Three months ago I visited a medium, which I’m not normally in the habit of doing.
I neither believe nor disbelieve in an individual’s power to know about me or my family members who are living or who have passed on. I was, however, open to the experience, without feeling the need to test this medium or her knowledge of me.
But this post isn’t about mediums. Today I’m sharing about acquiring a personal freedom I never dreamed possible, especially at this late stage in my life.
It Has to Do With My Mother
As most of you know, the relationship with my mother was strained at best and devastatingly destructive at worst throughout my childhood.
Even though, for the most part, I got beyond this difficult relationship, I was surprised to experience a sense of relief and even joy when my mother passed nearly seventeen years ago. No longer would my life be clouded by this hyper-critical and negative person.
Lots of my friends warned me that while I’d initially be relieved of her being gone, I’d eventually succumb to overwhelming unhappiness at the unsatisfactory nature of our relationship. But they were wrong. Throughout the years I was quite content to not have my mother’s harshness and criticism in my life.

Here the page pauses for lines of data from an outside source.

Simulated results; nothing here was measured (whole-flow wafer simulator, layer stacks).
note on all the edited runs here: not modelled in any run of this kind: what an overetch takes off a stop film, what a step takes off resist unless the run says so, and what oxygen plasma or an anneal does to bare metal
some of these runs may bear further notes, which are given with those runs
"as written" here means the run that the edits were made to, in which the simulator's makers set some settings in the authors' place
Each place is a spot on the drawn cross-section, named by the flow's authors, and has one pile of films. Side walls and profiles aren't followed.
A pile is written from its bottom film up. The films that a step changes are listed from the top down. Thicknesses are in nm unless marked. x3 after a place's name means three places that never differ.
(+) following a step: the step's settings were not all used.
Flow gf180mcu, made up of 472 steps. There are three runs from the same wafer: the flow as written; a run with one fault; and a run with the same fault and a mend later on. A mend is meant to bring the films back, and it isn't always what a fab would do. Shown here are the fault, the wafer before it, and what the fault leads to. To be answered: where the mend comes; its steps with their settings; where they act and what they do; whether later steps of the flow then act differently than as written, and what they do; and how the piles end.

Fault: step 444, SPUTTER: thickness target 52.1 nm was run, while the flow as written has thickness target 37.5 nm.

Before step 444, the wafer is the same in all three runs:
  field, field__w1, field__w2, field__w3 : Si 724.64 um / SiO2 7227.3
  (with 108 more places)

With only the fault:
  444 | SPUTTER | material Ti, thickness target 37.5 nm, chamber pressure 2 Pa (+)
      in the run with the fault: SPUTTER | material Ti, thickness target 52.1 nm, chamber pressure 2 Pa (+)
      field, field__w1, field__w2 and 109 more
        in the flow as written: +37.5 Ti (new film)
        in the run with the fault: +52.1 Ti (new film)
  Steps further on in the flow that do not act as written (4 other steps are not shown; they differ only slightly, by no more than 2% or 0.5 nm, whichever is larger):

Not missing my mother changed three months ago.
A New Day with Personal Freedom Emerges
At the appointed time, the medium and I were just getting settled when she softly barked, “Oh! Your mother is here already and wants to connect with you right now!” Okkkkaaaaay, I thought, but remained silent.
“She wants to tell you that she finally gets it! She’s not apologizing exactly, because she was only doing what she was able to do at the time. Since she passed, she received a much clearer understanding of how awful it must have been for you. And she thanks you for hanging in there with her, for not just leaving.”
Well, you could have scraped me off the floor at this point. I was pretty blown away.
Lots more was discussed that day, including information from my dad and sister, both of whom have also passed away. The most significant and life-changing event that I took from that session with the medium was that I could forgive my mother and create a new relationship with her.
Today
Because of a serendipitous meeting, the heavy veil of anger, fear and angst-filled memories was lifted. What was revealed was the bud of a new relationship with my mother. She’s a different mother, and I’ve truly forgiven her.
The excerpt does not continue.